It depends, i. e. I can´t tell how these SSDs would behave if large amounts of data would be written and/or read to/from them over extended periods of time because I haven´t tested that. That isn´t the application, anyway.
But mdadm does, the impact is severe. I know there are ppl saying otherwise, but I´ve seen the impact myself, and I definitely don´t want it on that particular server because it would likely interfere with other services. I don´t know if the software RAID of btrfs is better in that or not, though, but I´m seeing btrfs on SSDs being fast, and testing with the particular application has shown a speedup of factor 20–30.
That is the crucial improvement. If the hardware RAID delivers that, I´ll use that and probably remove the SSDs from the machine as it wouldn´t even make sense to put temporary data onto them because that would involve software RAID.
Do you use hardware RAID with SSDs?
That´s because I do not store data on a single disk, without redundancy, and the SSDs I have are not suitable for hardware RAID. So what else is there but either md-RAID or btrfs when I do not want to use ZFS? I also do not want to use md-RAID, hence only btrfs remains. I also like to use sub-volumes, though that isn´t a requirement (because I can use directories instead and loose the ability to make snapshots).
I stay away from LVM because that just sucks. It wouldn´t even have any advantage in this case.
I haven’t really been following this thread, but if your requirements are that heavy, you’re past the point that you need to spring some money and buy hardware RAID cards, like LSI, er, Avago, I mean, who’s bought them more recently?
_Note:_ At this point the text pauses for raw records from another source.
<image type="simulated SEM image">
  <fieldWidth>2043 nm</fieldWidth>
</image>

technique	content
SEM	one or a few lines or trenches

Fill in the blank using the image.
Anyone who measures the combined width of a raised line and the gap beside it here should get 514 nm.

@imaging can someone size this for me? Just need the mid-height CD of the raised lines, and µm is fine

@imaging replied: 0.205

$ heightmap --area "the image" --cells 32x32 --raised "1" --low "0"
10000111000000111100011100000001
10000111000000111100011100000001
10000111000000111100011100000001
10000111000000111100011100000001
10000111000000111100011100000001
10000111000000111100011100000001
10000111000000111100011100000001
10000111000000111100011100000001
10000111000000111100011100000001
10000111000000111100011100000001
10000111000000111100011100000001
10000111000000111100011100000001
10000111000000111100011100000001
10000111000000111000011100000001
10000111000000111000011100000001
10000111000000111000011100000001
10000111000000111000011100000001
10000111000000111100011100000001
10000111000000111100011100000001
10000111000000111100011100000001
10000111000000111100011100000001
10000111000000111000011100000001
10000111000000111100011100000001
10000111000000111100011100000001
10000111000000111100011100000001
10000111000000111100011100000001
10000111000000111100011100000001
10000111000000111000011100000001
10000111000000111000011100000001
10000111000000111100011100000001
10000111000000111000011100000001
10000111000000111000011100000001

Heavy requirements are not required for the impact of md-RAID to be noticeable.
Hardware RAID is already in place, but the SSDs are “extra” and, as I said, not suited to be used with hardware RAID.
It remains to be tested how the hardware RAID performs, which may be even better than the SSDs.
If your I/O is going to be heavy (and you’ve not mentioned expected traffic, so we can only go on what little we glean from your posts), then SSDs will likely start having issues sooner than a mechanical drive might. (Though, YMMV.) As I’ve said, we process 600 million messages a month, on primary SSDs in a VMWare cluster, with mechanical storage for older, archived user mail. Archived, may not be exactly correct, but the context should be clear.
I never said anything about MD RAID. I trust that about as far as I
could throw it. And having had 5 surgeries on my throwing shoulder wouldn’t be far. Again, if the idea is to have fast primary storage, there are pretty large SSDs available now and I’ve hardware RAIDED SSDs before without trouble, though not for any heavy lifting, it’s my test servers at home. Without an idea of the expected mail traffic, this is all speculation. We do not here where I work, but that was setup LONG before I arrived.
If the SSDs you have aren’t suitable for hardware RAID, then they aren’t good for production level mail spools, IMHO. I mean, you’re talking like you’re expecting a metric buttload of mail traffic, so it stands to reason you’ll need really beefy hardware. I don’t think you can do what you seem to need on budget hardware. Personally, and solely based on this thread alone, if I was building this in-house, I’d get a decent server cluster together and build a FC or iSCSI SAN to a Nimble storage array with Flash/SSD front ends and large HDDs in the back end. This solves virtually all your problems. The servers will have tiny SSD boot drives (which I prefer over booting from the SAN) and then everything else gets handled by the storage back-end.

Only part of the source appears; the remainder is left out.